“What the f**k are you doing here?”
Not much has raised a smile during what has been a grim week, but I must confess that I did chuckle at the quote above, from a hapless burglar who realised that London Mayor Boris Johnson had joined in with the Police raid of his flat.
Those exact words came to mind again last night as I contested the closing moments of the Surrey League 4th Cat scramble at Dunsfold Park. Only this time the emphasis was placed squarely on the word ‘here’, as I took stock of the extraordinarily crap sprint positioning that had cost me any hope of some much needed British Cycling points.
I was entirely the author of my own downfall, having managed to swing out far too wide as we entered the home straight, thus detaching myself completely from the rest of the pack. In doing so I left myself no option but to try and sprint solo into a vicious headwind.
Even the great Cipollini would have struggled with that prospect. I had no chance.
The race itself had been typical 4th Cat fare, not helped by the aforementioned headwind, which made successful breakaways the preserve of stronger men than we had among us on the night. Seeing that breaks had exploded the field the week before I set out with the specific intention of staying towards the front but, sure enough, within a couple of laps I was stationed at the back.
That said, I was watching the front for signs of successful breakaway potential (easy to do since there were only about 25 of us) and when one of the London Dynamo boys had a go I decided to follow, since their riders always seem to be strong. I tucked in behind a guy from Redhill CC who’d also leapt from the pack and we looked set fair for a bit of a dig when suddenly – and without warning – the Redhill rider decided to start doing stunts, flying up in the air, cartwheeling, then smashing back to Earth very spectacularly.
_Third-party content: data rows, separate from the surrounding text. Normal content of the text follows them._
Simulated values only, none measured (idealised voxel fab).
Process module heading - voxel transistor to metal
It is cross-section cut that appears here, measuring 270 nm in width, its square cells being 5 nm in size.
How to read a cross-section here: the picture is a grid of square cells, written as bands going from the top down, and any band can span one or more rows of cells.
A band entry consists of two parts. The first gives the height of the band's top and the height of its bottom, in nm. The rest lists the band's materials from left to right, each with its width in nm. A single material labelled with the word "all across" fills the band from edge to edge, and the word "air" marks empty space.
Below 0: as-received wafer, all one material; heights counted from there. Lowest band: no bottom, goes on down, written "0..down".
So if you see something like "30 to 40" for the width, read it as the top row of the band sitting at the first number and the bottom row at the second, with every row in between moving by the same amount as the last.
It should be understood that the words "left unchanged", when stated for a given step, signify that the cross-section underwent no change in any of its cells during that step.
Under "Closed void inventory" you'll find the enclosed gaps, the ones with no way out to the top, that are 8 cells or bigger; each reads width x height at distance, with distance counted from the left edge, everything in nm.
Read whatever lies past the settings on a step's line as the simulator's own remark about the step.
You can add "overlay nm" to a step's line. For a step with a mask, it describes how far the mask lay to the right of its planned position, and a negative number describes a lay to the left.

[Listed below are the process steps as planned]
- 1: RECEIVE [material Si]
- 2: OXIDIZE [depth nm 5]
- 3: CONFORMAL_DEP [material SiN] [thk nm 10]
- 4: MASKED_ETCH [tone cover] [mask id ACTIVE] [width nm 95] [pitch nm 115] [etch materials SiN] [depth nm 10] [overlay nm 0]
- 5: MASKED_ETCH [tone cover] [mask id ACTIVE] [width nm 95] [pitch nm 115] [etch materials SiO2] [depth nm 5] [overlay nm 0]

I just managed to avoid the flailing limbs and bike, then put the hammer down in case the fireworks had caused the bunch to slow up, allowing the break’s survivors to get properly away. Sadly they hadn’t and we were quickly caught.
I found out afterwards that the Redhill guy had touched wheels with the head man of the break while looking behind, a moment of crass amateurishness that drew many headshakes among the more seasoned competitors. In any case, spatial awareness was clearly not this bloke’s strongest suit, judging by the fact that he’d managed to park his VW Golf a Rizla paper away from my back bumper despite the car park having acres of room…
I won’t allow all that silliness to gloss over my own shortcomings, however. It’s a plain fact that for the third race in succession I finished just behind the sprint action instead of being part of it. That’s a definite pattern however you look at it, so now my task is to work out why it’s happening. After sleeping on it I’ve narrowed it down to three factors:
1) I’m not fast enough
2) I’ve yet to develop sufficient racing nous to position myself properly for sprint finishes
3) I’m too scared to get in amongst ’em when the chips are down
All three probably play their part in fairly equal measure, but the most worrying is #3 since that’s not something that I can easily change. What I need to do is get a lot bloody fitter so I might be able to make a break stick, as well as trying to find some more 4th Cat level team mates so we have greater strength in numbers. It’s notable that clubs such as VC Meudon and London Dynamo always seem to have plenty of riders at these sort of events and they tend to work together too – last night, for example, the Meudon proved very adept at policing breaks and although they didn’t come up with the eventual winner they had loads of guys hoovering up top ten points from the sprint.
Anyway, it’s time for a little break from racing as I get ready to sample the delights of the south of France, as well as making a return appointment with Mont Ventoux. If I find anything interesting to write about on my travels I’ll put some new posts up, otherwise I’ll see you on the next start line!